Therefore, for a encryption scheme to achieve CPA-security, it must use some form of randomness in the encryption process to ensure that the same plaintext doesn't always map to the same ciphertext.

Let r be selected at random. The encryption scheme goes as follows:

$$Enc_k(m) = c = F_k(r) \oplus m$$

where m is the message to be encrypted, k is the secret key and F is a pseudo-random function. The tuple r, c is sent through the public channel. The decryption goes as follows:

$$Dec_k(c) = c \oplus F_k(r) = F_k(r) \oplus m \oplus F_k(r) = m$$

From the definition of pseudo-random function, it is possible to distinguish between the encrypted message and random message with less than negligible probability. Due to this randomness, each time the attacker gets an encryption of the same message, the ciphertexts will appear random to them. Hence, the attacker won't be able to make out which plaintext that particular ciphertext corresponds to. This makes the scheme CPA-secure.
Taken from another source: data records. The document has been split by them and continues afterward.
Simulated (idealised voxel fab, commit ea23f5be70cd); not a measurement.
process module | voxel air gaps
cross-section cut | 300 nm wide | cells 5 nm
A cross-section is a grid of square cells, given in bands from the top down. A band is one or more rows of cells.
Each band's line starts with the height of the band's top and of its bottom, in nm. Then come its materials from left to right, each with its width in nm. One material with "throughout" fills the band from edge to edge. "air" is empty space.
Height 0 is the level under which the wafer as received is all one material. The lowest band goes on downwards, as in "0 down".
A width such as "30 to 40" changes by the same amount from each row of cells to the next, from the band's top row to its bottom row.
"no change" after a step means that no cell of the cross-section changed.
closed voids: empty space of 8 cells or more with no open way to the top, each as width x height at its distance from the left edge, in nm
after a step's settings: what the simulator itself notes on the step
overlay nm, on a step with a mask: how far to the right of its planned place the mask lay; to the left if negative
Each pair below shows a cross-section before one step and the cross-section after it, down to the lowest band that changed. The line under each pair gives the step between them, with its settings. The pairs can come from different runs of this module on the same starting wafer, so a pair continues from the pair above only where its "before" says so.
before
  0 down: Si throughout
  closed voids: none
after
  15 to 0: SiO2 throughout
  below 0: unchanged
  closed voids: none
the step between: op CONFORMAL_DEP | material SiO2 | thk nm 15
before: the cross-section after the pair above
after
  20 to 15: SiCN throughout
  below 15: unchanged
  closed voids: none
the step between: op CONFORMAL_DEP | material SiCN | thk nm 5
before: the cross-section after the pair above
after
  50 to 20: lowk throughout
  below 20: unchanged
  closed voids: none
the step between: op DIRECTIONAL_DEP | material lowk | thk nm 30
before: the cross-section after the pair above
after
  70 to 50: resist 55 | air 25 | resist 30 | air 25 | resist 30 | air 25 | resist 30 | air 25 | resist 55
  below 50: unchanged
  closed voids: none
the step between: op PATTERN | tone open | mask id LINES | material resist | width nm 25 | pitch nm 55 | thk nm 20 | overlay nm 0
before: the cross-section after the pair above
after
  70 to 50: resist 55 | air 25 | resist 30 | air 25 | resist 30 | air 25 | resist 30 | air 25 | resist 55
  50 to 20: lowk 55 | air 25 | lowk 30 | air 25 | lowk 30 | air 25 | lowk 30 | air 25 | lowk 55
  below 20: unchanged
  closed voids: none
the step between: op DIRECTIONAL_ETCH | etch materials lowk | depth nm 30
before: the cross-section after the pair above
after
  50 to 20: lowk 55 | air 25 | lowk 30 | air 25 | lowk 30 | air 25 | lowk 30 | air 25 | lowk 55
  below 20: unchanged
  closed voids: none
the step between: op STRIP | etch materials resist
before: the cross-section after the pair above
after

In practice, messages are divided into message blocks of equal size and encrypted in certain modes of operation. We describe the Randomized Counter Mode here. Given message $m = <m_1, m_2, ... m_t>$ and random value r, the encryption scheme goes as follows:

$$r_i = F_k(r i)$$

$$Enc_k(m_i) = c_i = F_k(r_i) \oplus m_i$$

$\forall i \in {0, 1, ...t}$ and $c_0 = r$. The encrypted message is $c = c_0 || c_1 || ... || c_t$. During decryption, the random seed r is fetched from ciphertext as $c_0 = r$.

$$r_i = F_k(r i)$$

$$Dec_k(c_i) = F_k(r_i) \oplus c_i = F_k(r_i) \oplus m_i = m_i$$

The original message is computed as $m = m_1 || m_2 || ... || m_t$ as intended.